Power Industry Report Shows CO2 Emissions In Decline

The good news from the twelfth annual “Benchmarking Air Emissions of the 100 Largest Electric Power Producers in the United States” report from July 2016 is a decline from 2005 to 2014 in CO2 pollution, which is down 15 percent in the decade with preliminary data suggesting that CO2 emissions declined another 6 percent from 2014 to 2015.

electricity That put CO2 emissions at the lowest level in 22 years, but a longer view of the data is not quite as encouraging. CO2 emissions among the electric producers is down just 5 percent from 1990 levels, suggesting CO2 emissions were on the rise from 1990 to 2005.

But the drop is critical for the United States to reach key greenhouse gas standards, which have a federal target of 26 percent to 28 percent below 2005 levels by 2025. That goal was underscored by the United Nations agreement reached in Paris in 2015 among 194 countries to limit global warming to 2 degrees Celsius above pre-industrial levels.

The Benchmark report also says emissions of nitrogen oxides, sulfur dioxide and mercury have also dropped since 2000, which is all the more encouraging, the report says, because electricity generation and the nation's economy have both grown over the same period.

The report says that improved energy efficiency, a growth in renewable power and natural gas generation, new energy goals and the retiring of coal plants have all contributed to the decline in CO2 emissions. Nuclear remains the unsung hero in the report. It accounts for 19 percent of the country's electricity generation, but also for 62 percent of the country's carbon-free electricity generation.

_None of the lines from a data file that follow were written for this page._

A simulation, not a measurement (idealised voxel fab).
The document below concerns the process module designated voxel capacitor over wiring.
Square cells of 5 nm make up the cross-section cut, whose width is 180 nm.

The use of renewable power sources more than doubled from 2010 to 2015 and now accounts for 5 percent of the country's power generation, just under that of hydro power's 6 percent. In total, the report says, over 7,100 power plants generate electricity in the United States. In 2014, these plants generated more than 4 billion megawatt hours of electricity. About 67 percent of that power came from burning fossil fuels – either coal, oil or natural gas. Coal alone accounted for 39 percent of the total power generation with natural gas accounting for 27 percent and oil less than one percent.

Consumption growth rates, concurrently, have slowed, then declined. Growth peaked recently at 2.6 percent from 1996 to 2000. It then rose 1.4 percent in the next four years and 0.5 percent from 2006 to 2010. From 2011 to 2015, it shrank at a rate of 0.2 percent.

In the future, “electrification of transport may … drive overall electricity consumption higher. But for now increased deployment of distributed generation, growing investments in energy efficiency programs, slower growth in a mature U.S. economy, and global macroeconomic fundamentals are all contributing to a dampen demand for grid electricity,” the report says.

The report also says that improvements are uneven throughout the industry. The 100 largest producers generated 85 percent of the electric power in the United States in 2014. They also produced 97 percent of all the nuclear power, 89 percent of all coal-fired power and 88 percent of all hydro-electric, 80 percent of gas-fired and 72 percent of all non-hydro renewable power.

Air pollution emissions from power plants are “highly concentrated among a small number of producers. For example, a quarter of the electricity power industry's SO2 and CO2 emissions are emitted by just two and four of the top 100 producers, respectively,” the report says.

Not news to the nuclear power industry: nuclear leads the power source chart in annual capacity factors by a long shot averaging 92 percent in 2015. Coal's capacity factor – the extent to which a power plant is utilized over time – was 55 percent in 2015 with natural gas at 56 percent, hydro at 36 percent and wind taking up the low spot with a capacity factor of 33 percent.